In a parallel universe or alternate reality, when I turn my head you’ll be sitting across from be. We’ll be talking and laughing about what we did today. The music drifting onto the porch will be jazz and we’ll be enjoying the meal we cooked together. After we eat we’ll go inside and do the dishes together. You’ll wash and I’ll dry because you don’t know where everything goes yet.
Then you’ll take my hand and we’ll go for a walk in the cool of the evening. When we get back we’ll cuddle on the couch and watch a spy movie or something that you choose. We’ll enjoy the fact that we get to be alone together. When the movie ends, we’ll let all ten minutes of the credits roll and just talk in hushed voices.
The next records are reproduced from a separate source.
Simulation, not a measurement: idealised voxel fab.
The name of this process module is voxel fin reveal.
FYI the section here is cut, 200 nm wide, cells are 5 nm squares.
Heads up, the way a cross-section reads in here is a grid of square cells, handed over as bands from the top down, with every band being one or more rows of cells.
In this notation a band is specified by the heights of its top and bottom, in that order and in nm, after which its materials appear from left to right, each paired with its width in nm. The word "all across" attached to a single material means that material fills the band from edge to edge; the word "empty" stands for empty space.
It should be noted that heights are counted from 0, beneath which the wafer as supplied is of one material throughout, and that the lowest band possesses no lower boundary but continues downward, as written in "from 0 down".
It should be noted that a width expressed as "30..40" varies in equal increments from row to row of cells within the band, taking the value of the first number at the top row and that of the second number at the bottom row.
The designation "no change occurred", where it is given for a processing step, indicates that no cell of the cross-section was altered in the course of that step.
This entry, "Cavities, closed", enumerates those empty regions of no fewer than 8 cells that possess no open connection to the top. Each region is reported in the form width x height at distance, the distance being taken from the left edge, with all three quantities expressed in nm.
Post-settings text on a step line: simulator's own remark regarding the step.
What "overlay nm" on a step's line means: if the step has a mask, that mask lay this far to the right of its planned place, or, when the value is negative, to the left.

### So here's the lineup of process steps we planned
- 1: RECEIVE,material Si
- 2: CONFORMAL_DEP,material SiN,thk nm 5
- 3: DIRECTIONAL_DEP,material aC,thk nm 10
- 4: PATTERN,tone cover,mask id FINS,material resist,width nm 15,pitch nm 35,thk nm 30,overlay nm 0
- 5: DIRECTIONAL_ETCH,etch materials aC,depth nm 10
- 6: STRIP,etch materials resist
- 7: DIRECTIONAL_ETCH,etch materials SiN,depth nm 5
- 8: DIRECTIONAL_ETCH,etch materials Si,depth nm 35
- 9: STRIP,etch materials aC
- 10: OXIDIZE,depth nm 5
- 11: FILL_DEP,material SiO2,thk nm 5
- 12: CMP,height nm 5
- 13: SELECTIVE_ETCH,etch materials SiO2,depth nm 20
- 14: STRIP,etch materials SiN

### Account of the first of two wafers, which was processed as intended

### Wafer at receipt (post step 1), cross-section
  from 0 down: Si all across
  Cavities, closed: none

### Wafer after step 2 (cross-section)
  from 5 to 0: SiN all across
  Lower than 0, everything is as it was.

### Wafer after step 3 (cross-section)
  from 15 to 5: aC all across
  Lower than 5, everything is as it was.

When we say goodnight, you’ll want to stay the night and I’ll make you go even though part of me wishes you could stay. But I’m not that kind of girl. I walk you to your car and you push me up against it to kiss me goodnight. As I dip my head to kiss you, I hope my sister can’t see us from the upstairs window. As I watch your tail lights disappear up the driveway, I thank God for letting me have the perfect day with you.
Instead, I’m sitting here alone and the music that’s playing is a mournful soundtrack. I’ve spent the day alone and I made dinner alone. I’ll be washing the dishes by myself and then going for a lonely walk as the daylight fades. When I return, I’ll watch a movie I pick out and then slowly fall asleep wishing you had been here.
I can wear a dress, use the fancy China, make a special meal, and pour a glass of wine, but no matter how I try to dress it up, it’s still eating dinner alone.